Book Review

After The Fall by Arthur Miller

Photo on 19-11-2013 at 18.17 #3

I have had one of the most boring days of my life. I dedicated OVER SEVEN HOURS to getting hold of an Indian visa for a glamorous trip my girlfriend is taking without me. I went back and forth from our house to the Visa Application Centre (a twenty-five minute walk, but such a route that buses or tube would have taken longer) THREE TIMES, waking up about ninety minutes earlier than usual in order to get it out of the way by mid-morning. I didn’t get it out of the way by mid-morning. It was only just done by mid-afternoon.

But stuck in tens of queues and a big waiting room throughout the course of the day did give me time to plough through an Arthur Miller script, inbetween sneering at retired hippies and trying to ignore people talking about their children and/or careers*. Disgusting. I read  an odd play, After The Fall. I’m used to, with the Arthur Miller pieces I ‘ve read before, his work being REASONABLY straightforward in terms of staging/chronology.** But this was the complete opposite of what I had, perhaps incorrectly, expected.

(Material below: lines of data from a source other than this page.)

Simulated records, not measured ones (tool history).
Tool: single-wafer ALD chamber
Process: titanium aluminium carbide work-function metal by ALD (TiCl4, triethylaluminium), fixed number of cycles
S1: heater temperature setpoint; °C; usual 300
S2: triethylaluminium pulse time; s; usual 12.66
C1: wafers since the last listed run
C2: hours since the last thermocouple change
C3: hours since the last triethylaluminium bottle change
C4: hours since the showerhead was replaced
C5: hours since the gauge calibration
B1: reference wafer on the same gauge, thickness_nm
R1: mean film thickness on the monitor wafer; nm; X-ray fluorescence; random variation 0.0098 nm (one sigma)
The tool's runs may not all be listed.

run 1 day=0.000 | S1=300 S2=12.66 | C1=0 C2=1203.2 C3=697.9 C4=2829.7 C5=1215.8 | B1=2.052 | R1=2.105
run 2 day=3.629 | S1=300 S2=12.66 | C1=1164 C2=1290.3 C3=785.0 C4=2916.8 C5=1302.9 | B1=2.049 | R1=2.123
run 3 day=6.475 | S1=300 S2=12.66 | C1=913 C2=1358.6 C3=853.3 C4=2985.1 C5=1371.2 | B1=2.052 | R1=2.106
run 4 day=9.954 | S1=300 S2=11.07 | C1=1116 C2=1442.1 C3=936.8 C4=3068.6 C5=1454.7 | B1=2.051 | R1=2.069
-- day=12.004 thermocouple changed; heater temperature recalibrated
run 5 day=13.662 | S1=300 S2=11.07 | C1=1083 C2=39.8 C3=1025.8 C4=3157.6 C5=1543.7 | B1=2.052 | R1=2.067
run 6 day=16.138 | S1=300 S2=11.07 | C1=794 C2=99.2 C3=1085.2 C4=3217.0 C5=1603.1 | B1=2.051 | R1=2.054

The action all takes place within the memory, the mind, of the protagonist, Quentin. He reminisces about his childhood, the death of his mother, a touristic visit to a concentration camp, his lovers, his friends, his career… Visions of his past appear, he remembers conversations, he recalls propositions, he thinks about the way his marriages fell apart… Snippets, tiny, disordered, snippets of a life. Political intrigue in references to McCarthyism, growing anti-Semitism in the USA post the Second World War…*** Lots of familiar themes to a Miller fan, but a rather unexpectedly non-naturalist set-up for exploring them. Family, infidelity, loyalty, et cetera, they’re all in here. I enjoyed it, despite the horrendous conditions I read it under.

However, I would have to point out that it is not as strong as Death of A Salesman or A View From The Bridge. But it’s good. And the first play I’ve read in a while. Back on the horse. Back on the horse.

_______________________
* I couldn’t work out which of these was annoying me more. I think ultimately it is just the lives of others that I have no interest in, be it their work OR their home lives.

** I’d like to point out that I’ve only read the three obvious ones, and the most recent of those six years ago…

*** These two themes Miller engaged with more fully in, respectively, The Crucible and Focus, the latter of which was a novel, not a play.